Can I type assert the eltype of an iterator?

question

#1

I have a complicated piece of code, with a fragment like:

prod(i for i in 1:10 if i > 10)

The product may or may not be empty, depending on circumstances. When it is empty, Julia gives an error:

ArgumentError: reducing over an empty collection is not allowed

If I have to check for the emptiness myself it will complicate my code significantly. I would like prod to return 1 instead. I think the problem here is that prod cannot infer the eltype of the iterator when it is empty.

Is there a way to deal with this?

Oh, this also does not work:

prod(i::Int for i in 1:10 if i > 10)

#3

Here is a workaround (that I’m not happy with). Define an intermediate function:

type_empty(itr, T) = isempty(itr) ? T[] : itr 

Then you can do:

prod(type_empty((i::Int for i in 1:10 if i > 10), Int))

Or,

prodt(itr, ::Type{T}) where {T} = isempty(itr) ? one(T) : prod(itr)

Is there a better way?


#4

If you don’t mind collecting first, you can do
prod([i for i=1:10 if i > 10])


#5

My iterator is big, so collecting is not an option.


#6

Now I am getting a different error when I combine iterators:

prodt((i for i in 1:10 if i > 10 for j in 1:10), Int)
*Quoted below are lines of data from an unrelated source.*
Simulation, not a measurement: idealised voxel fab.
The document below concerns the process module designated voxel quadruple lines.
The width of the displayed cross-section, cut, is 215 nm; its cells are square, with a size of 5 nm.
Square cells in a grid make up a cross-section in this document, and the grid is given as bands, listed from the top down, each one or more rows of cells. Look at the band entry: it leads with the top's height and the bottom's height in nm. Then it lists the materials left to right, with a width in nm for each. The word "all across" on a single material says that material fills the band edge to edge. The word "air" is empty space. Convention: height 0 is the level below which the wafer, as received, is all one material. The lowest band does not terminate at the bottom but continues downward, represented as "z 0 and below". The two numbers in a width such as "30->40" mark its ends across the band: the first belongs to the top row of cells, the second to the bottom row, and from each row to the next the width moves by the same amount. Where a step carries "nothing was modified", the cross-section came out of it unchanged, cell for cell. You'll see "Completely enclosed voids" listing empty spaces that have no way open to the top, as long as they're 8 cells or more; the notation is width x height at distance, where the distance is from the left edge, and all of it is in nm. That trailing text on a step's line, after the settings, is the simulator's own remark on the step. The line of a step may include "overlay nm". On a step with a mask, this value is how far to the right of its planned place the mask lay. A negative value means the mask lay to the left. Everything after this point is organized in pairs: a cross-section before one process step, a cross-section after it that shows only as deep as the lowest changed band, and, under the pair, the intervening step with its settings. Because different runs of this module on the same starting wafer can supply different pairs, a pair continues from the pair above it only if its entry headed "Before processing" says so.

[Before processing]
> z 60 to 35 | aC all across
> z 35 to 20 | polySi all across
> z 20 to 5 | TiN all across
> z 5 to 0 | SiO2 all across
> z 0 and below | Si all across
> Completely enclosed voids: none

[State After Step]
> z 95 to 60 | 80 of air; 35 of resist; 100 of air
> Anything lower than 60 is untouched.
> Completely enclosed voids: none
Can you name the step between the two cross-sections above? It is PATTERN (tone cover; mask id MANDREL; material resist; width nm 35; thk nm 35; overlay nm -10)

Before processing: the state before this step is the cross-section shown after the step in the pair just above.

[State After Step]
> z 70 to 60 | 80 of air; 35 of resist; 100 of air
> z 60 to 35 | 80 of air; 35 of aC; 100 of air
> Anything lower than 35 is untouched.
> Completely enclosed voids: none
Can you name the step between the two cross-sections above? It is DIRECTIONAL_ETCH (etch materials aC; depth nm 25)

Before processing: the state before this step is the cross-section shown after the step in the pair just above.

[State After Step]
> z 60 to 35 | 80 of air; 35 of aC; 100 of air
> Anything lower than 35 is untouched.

ArgumentError: argument to Flatten must contain at least one iterator

Interestingly, reversing the order of the iterators does not give an error:

prodt((i for j in 1:10 for i in 1:10 if i > 10), Int)
# runs without problems

#7
julia> prodt((i for j in 1:10 for i in 1:10 if i > 10), Int)
1

julia> prodt((i for i in 1:10 if i > 10 for j in 1:10), Int)
ERROR: ArgumentError: argument to Flatten must contain at least one iterator
Stacktrace:
 [1] start(::Base.Iterators.Flatten{Base.Generator{Base.Iterators.Filter{##49#52,UnitRange{Int64}},##47#50}}) at ./iterators.jl:696
 [2] isempty(::Base.Iterators.Flatten{Base.Generator{Base.Iterators.Filter{##49#52,UnitRange{Int64}},##47#50}}) at ./essentials.jl:358
 [3] prodt(::Base.Iterators.Flatten{Base.Generator{Base.Iterators.Filter{##49#52,UnitRange{Int64}},##47#50}}, ::Type{Int64}) at ./REPL[1]:1

julia> prodt((i for i in 1:10 for j in 1:10 if i > 10), Int)
1

#8

Do you know why?


#9

It seems to me that since indeed the product series of an empty set is not defined, it shouldn’t bother you that you need to check whether the iterator is empty.

Why not simply:

isempty(iter) ? 1 : prod(iter)

where iter is your iterator?


#10

Same reason as this:

julia> collect(i for i = 0:-1 for j = 1:1)
ERROR: ArgumentError: argument to Flatten must contain at least one iterator
Stacktrace:
 [1] start(::Base.Iterators.Flatten{Base.Generator{UnitRange{Int64},##97#99}}) at ./iterators.jl:696
 [2] grow_to!(::Array{Int64,1}, ::Base.Iterators.Flatten{Base.Generator{UnitRange{Int64},##97#99}}) at ./array.jl:491
 [3] collect(::Base.Iterators.Flatten{Base.Generator{UnitRange{Int64},##97#99}}) at ./array.jl:397

julia> collect(i for i = 1:1 for j = 0:-1)
0-element Array{Int64,1}

Seems like you want your empty generator on the right, so the filter should be attached to the right-most generator if there’s a chance it will be empty. This is entirely based on experimentation though.


#11

I have raised an issue about this

The product of an empty set is usually taken as 1.


#12

I stand corrected.

While this limit is far from obvious to me, it seems well motivated (as far as I can tell \Pi(A\cup B) = \Pi(A)\Pi(B) is the best justification) so I’d be in favor of changing Base to define prod this way. I suppose to be consistent we’d then have to define sum(T[]) == zero(T) as well. (I suppose for Any it could default to Int.)


#13

It already is:

julia> sum(Int[])
0

julia> prod(Int[])
1

The problem is that with sum([]) you cannot infer the eltype, so you do not know whether to return 0 (int) or 0.0 (float) or what. It is safer to error.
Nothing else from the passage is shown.